Genres: Contemporary Romance
Also by this author: Bleeding Love (Hope Town, #2), When I'm With You, Lost Rider, Kiss My Boots, Drunk on You, Cowboy Up
Mirror, mirror … who’s the fairest of them all?
I still cringe when I hear that line. A fairy tale that had girls pretending they were the fairest, the most beautiful, and the most entitled. A fairy tale most couldn’t grow out of turned my haunted childhood memories into a living nightmare. Girls who grew up believing that pile of garbage became the meanest of all ‘mean girls.’
And those mean girls were right – it was a line meant for all the beautiful people in the world – and I knew the answer would never be me.
The women with long legs, flat stomachs, and perfect chests.
The type of women Kane Masters gravitated toward.
Well, that’s definitely not Willow Tate.
No. That will never be me.
Because I’m completely imperfect.
And … I hate myself.
I have no idea what Kane could possibly see in someone like me when he could have them.
Perfectly Imperfect is difficult to rate. So, first let me say, I love that Harper Sloan is addressing some of these super difficult issues: emotional and verbal abuse, fat shaming, body image issues, etc. I think its so important for people to continue to talk about these struggles so that girls (and boys) realize they are not alone. As a teen it can feel like you are the only person in the world dealing with these problems and its very isolating. So, bravo to Harper Sloan for writing a really honest book!
So, why didn’t it work for me? It felt really cliche. Girl who has been put down her whole life meets the hottest actor and he falls instantly in love with her and ‘fixes’ her. Yes, as the fat girl who always felt unloved, that is the dream. But, its SO cliche. I wish Kane was just a normal hot guy. Making him a famous hot guy totally ruined it for me. Obviously, if you look at the reviews, I am the only person who felt this way so feel free to ignore me! I think that this book came off more like a Disney/Fairy Tale. I love a good Disney/Fairy Tale, but I was hoping this would be a more realistic story about a girl with Willow’s struggles.

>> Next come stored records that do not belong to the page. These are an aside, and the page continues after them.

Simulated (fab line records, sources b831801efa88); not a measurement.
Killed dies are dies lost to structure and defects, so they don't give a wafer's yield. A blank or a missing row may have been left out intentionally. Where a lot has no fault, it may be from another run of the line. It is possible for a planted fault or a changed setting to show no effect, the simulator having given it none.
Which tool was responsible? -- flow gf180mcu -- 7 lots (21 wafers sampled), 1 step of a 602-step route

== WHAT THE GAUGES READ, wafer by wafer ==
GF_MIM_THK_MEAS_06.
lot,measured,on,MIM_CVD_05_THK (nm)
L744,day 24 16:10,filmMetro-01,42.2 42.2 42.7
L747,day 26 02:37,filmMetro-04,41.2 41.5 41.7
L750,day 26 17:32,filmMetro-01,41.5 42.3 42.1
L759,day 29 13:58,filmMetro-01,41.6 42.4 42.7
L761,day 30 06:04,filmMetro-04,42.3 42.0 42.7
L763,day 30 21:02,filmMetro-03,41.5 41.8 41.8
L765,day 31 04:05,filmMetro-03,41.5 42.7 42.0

If you are looking for an uplifting book that tackles real issues, you certainly want to add this to your TBR!
Harper lives in small town Georgia just a short drive from her hometown of Peachtree City. She (and her 3 daughters) enjoy ruling the house they dubbed ‘Estrogen Ocean’, much to her husband’s chagrin. Harper has a borderline unhealthy obsession with books; you can almost ALWAYS find her with her eReader attached. She enjoys bad reality TV and cheesy romantic flicks. Her favorite kind of hero–the super alpha kind!
Harper started using writing as a way to unwind when the house went to sleep at night; and with a house full of crazy it was the perfect way to just relax. It didn’t take long before a head full of very demanding alphas would stop at nothing to have their story told.
From Perfectly Imperfect by Harper Sloan:
“Are you nervous right now?”
“Tell me why.” His demand, steady and calm, gives me the courage I need to tell him. To open a vein and bleed my insecurities.
“I’m not perfect,” I whisper.
“And neither am I, Willow. I don’t want perfect. What so many see as perfect, to me, is fake. Perfect isn’t achievable naturally. No one, and I mean no one, is perfect.”
I’m shaking my head before he’s even done speaking, but one long finger comes up and presses against my lips before I can speak.
“No, let me finish. There isn’t beauty in perfection. It’s as fake as the image the word projects. Beauty is found in imperfection, Willow, because to admit you’re not perfect means you’re admitting you’re not whole and absolute. When I think of myself, I see someone willing to admit he’s as far from complete as it gets because, in order to get to that perfection, I need to find the other part of me who will make my life better. To take all the faults I have and fill them, and only then will I be there. You see, the way I see it, the only way to become perfect is to find that perfectly imperfect person who brings it out of you.”
When he stops, I swear I might have stopped breathing. How am I supposed to respond to that?
“Do you trust me?” he asks, his voice strong and sure.
“Yes, Kane. Nerves or not, I do.”
“Then let me show you what I see when I look at you.”
He brings his hands up, framing my face once again in a way I’m quickly becoming addicted to the feeling of. His warm eyes implore, begging me without words to let him continue. I do not intend to stop him, regardless of the butterflies currently taking over my system. I’m all in.